Agencies or Swarms? What Small Model Cooperation Means for AI Engineering
For the past month, I've been thinking about many different strategies for agentic model cooperation. That includes different vendors, infrastructure choices, and model setups, from one model to several models working together on a single issue or project.
I constantly observe market trends and major global AI labs, looking not only at new model releases and tips for conquering the world with AI, but also at infrastructure. I found something really interesting right after the AI Engineers conference in Miami. After dozens of discussions, it became clear to me: the quiet, rising new trend is agentic swarms.
For example, Cloudflare shared a plan with me (not yet public) to build an infrastructure mesh system for distributed inferencing. Many agents, many outputs. Automatically scaled serverless infrastructure and talks about "Agencies" during the conference confirmed my suspicions. The world is preparing not just for super-powerful single models, but for swarms of sufficiently intelligent models dedicated to a single user.
Going deeper, I tried to estimate how many models in a swarm the leading AI labs have already tested. 10k? 100k? Or maybe none of these. It's hard to say what resources they have in their R&D centers and what possibilities they have for experimentation. However, the laws of physics clearly point toward emergent behaviors.
Guess what? I started experimenting with my own agentic swarm!
How many small Gemmas can a single DGX Spark serve?
I decided to build my own swarm to test how many models I could fit onto a single DGX Spark (128GB VRAM) and run inference with them confidently, ensuring nothing gets stuck.
I chose the smallest Gemma models (gemma-3-270m and gemma-3-1b-it) as my swarm species and built a full experimental setup.
Before the numbers, one important distinction. There are two different ways to benchmark this.
- The first is request-level concurrency: many HTTP clients hitting one Ollama daemon serving one model. This mostly tests Ollama’s request scheduler. Memory does not scale much because only one copy of the model is loaded.
- The second is process-level concurrency: every worker gets its own Ollama daemon on a different port, and every daemon loads its own model process. This is the version I cared about, because it answers the real swarm question: how many independent model workers can one machine carry?
For this experiment, swarm-bench spawned N FastAPI workers. Each worker sent requests to its own dedicated Ollama daemon. Every daemon used OLLAMA_NUM_PARALLEL=1, so Ollama’s internal parallel scheduler would not distort the result.
The sweep was simple:
- Workers: 1, 2, 4, 8, 16, 32, 48, 64
- Prompts per worker: 25
- Concurrent requests per worker: 1
- Max tokens: 128
- Temperature: 0.2
- Top-p: 0.9
I classified a run as interactive when p95 first-token latency stayed under 2 seconds and median throughput stayed above 20 tokens per second.
Checking the results
Per-run: gemma3:270m
This was the first surprise.
The 270m model stayed almost perfectly flat from 1 to 64 workers. First-token p95 sat at 0.13s across the whole sweep.

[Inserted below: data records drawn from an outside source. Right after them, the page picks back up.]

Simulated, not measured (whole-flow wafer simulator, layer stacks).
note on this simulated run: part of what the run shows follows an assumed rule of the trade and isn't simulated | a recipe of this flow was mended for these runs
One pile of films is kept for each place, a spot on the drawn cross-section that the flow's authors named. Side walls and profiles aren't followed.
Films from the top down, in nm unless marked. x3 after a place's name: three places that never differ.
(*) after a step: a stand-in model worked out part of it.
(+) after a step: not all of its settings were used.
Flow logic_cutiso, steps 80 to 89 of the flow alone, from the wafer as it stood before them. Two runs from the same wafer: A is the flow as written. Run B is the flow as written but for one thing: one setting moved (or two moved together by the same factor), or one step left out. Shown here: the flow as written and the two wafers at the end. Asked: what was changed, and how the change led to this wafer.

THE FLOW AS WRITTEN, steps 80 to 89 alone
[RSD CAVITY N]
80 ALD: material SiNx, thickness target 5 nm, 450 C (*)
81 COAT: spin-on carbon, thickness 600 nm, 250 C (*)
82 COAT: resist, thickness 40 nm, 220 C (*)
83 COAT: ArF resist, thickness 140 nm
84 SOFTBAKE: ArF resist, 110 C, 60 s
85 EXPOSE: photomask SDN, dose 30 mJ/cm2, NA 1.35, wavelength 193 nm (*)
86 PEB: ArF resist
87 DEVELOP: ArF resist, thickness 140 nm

Median throughput stayed around 420 tokens per second per request.
At 64 workers, that gives roughly 27,400 aggregate decode tokens per second.
That does not mean the system was perfect. The minimum TPS started falling after 16 workers, from 330 TPS down to around 46–48 TPS at 48–64 workers.

So the median still looked beautiful, but the tail was already getting noisy.
Per-run: gemma3:1b
Gemma 3 1B also held up better than I expected.
Ignoring the failed socket cases, first-token latency stayed around 0.23-0.24s from 2 to 48 workers.

Median throughput stayed between 184 and 195 tokens per second per request.
At 48 workers, that gives roughly 9,350 aggregate decode tokens per second.
There were some strange failures at n=1, n=4, and n=48. The daemon logs showed no traffic for those cases, so this looks more like a FastAPI proxy/socket issue than model saturation. I do not know the root cause yet. The clean results from 2 to 32 workers are consistent enough that I would not treat those failures as the performance limit.

The warning sign appears in the tail again. At 48 workers, minimum TPS dropped to 5.1. So the system still looks strong on median numbers, but individual requests can start behaving badly under heavier load.
One caveat: memory reporting on DGX Spark
This machine uses unified memory, so GPU memory and system memory are not as cleanly separated as they are on a typical desktop GPU. NVML still reports memory.used, but that number should not be read as, "This is exactly how much memory the models used."
There is another wrinkle. Ollama loads GGUF model files through memory mapping. When several daemons use the same model file, the operating system can share some read-only pages between them instead of copying everything N times. So memory does not always grow in a simple straight line as more workers are added.
That is why I treat NVML as a rough trend signal, not an exact footprint.
The rss_peak_mb number is also incomplete in this benchmark. Right now, it only sums the FastAPI proxy workers. It does not include the Ollama daemon processes that hold the model weights. So RSS is useful for spotting worker growth, but it is not the full memory cost of the swarm.
What this proves
I wanted to see whether one DGX Spark could run a real swarm of small models and keep them responsive. It can.
In this sweep, Gemma 3 270m stayed interactive at 64 independent workers, reaching roughly 27,400 aggregate decode tokens per second. Gemma 3 1B stayed interactive at 48 independent workers, reaching roughly 9,350 aggregate decode tokens per second. First-token latency stayed almost flat across the tested range.
That gives me a verified starting point for real agentic work. A swarm is not useful just because many models are running. It becomes useful when those workers can split the job: one model inspecting logs, another checking a failing test, another writing a patch, another reviewing it, another watching state.
Maybe the future is not only one super-powerful model sitting in the middle of everything. Maybe the next jump comes from enough smaller models working together, sharing context, checking each other, and moving as one system. That is the part I want to explore next.